Understandably, no fan wants to hear that their owner is cheap, because it's essentially saying their owner doesn't actually want their team to win. Grizzlies fans, I understand your pain, because I know this will hurt.
But there's no way around it: the Grizzlies, and especially owner Michael Heisley, are cheap.
It's not even that they immediately re-signed Rudy Gay in order to avoid having to match a frontloaded contract. It's not even that they decided not to give Ronnie Brewer a qualifying offer (which would allow them to match any offer made to him) because they didn't want to risk being stuck paying Brewer that next season if nobody wanted him.
It's that they're currently engaged in possibly the most ridiculous contract negotiation I've ever heard about with rookie Xavier Henry.
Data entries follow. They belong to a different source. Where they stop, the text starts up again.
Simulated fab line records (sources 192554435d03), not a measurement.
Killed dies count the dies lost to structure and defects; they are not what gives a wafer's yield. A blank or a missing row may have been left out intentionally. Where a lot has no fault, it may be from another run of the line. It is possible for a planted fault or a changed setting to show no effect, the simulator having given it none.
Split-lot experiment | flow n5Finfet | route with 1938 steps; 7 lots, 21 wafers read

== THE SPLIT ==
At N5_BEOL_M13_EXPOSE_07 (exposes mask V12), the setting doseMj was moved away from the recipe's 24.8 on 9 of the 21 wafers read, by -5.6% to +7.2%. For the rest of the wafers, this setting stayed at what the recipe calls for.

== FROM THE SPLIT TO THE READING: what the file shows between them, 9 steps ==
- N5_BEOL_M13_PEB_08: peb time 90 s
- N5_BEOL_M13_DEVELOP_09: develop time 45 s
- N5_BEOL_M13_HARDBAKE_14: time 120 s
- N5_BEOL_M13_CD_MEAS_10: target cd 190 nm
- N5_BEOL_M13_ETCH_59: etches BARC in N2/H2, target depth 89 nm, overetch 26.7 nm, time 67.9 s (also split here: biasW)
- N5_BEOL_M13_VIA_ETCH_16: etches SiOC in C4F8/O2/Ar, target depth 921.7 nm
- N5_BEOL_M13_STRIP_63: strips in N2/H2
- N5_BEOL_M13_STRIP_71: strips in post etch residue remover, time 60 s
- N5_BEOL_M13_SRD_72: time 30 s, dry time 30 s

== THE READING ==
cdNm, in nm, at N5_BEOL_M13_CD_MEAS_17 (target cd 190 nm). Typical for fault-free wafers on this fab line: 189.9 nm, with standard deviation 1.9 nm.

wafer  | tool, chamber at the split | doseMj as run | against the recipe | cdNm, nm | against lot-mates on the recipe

Why is it so ridiculous? Unlike in most other sports, the NBA has a system where rookies have a slotted salary based on their draft position. The whole point of the system is to prevent rookies from holding out like this. You can see that scale here.
NBA teams can only pay their rookies between 80 percent and 120 percent of those figures, so technically, there is a "negotiation." But because the difference is so small, pretty much every team just pays the player 120 percent of the rookie scale. And why not? The rookie can't do anything to seek his real market value, so it's only fair for the team to throw him a bit of a carrot and give him as much as possible while complying with the rules.
Except that's not how the Grizzlies roll. The Grizzlies have decided they'd rather pay Henry around 80 percent of the scale, and Henry is balking. The official explanation by GM Chris Wallace is that the team wants their rookies to "earn" increases with good play. But that's completely nonsensical. When a rookie signs his rookie-scale contract, he locks in his salary for the next four years (with the final two years being a team option). He doesn't just lock in one year of salary. As well as Xavier Henry plays, there's absolutely no way he can "earn" an increase until his next contract.
So really, the reason this is happening is because the Grizzlies are cheap. They're willing to dig down in the sand and piss off their first-round draft pick over what basically amounts to six-tenths of one percent of their player payroll ($300,000 on a $50 million payroll). That's not fiscal responsibility, that's frugality at it's worst.
At this point, I'm hoping Henry finds a way out of this deal and onto another team. He deserves better.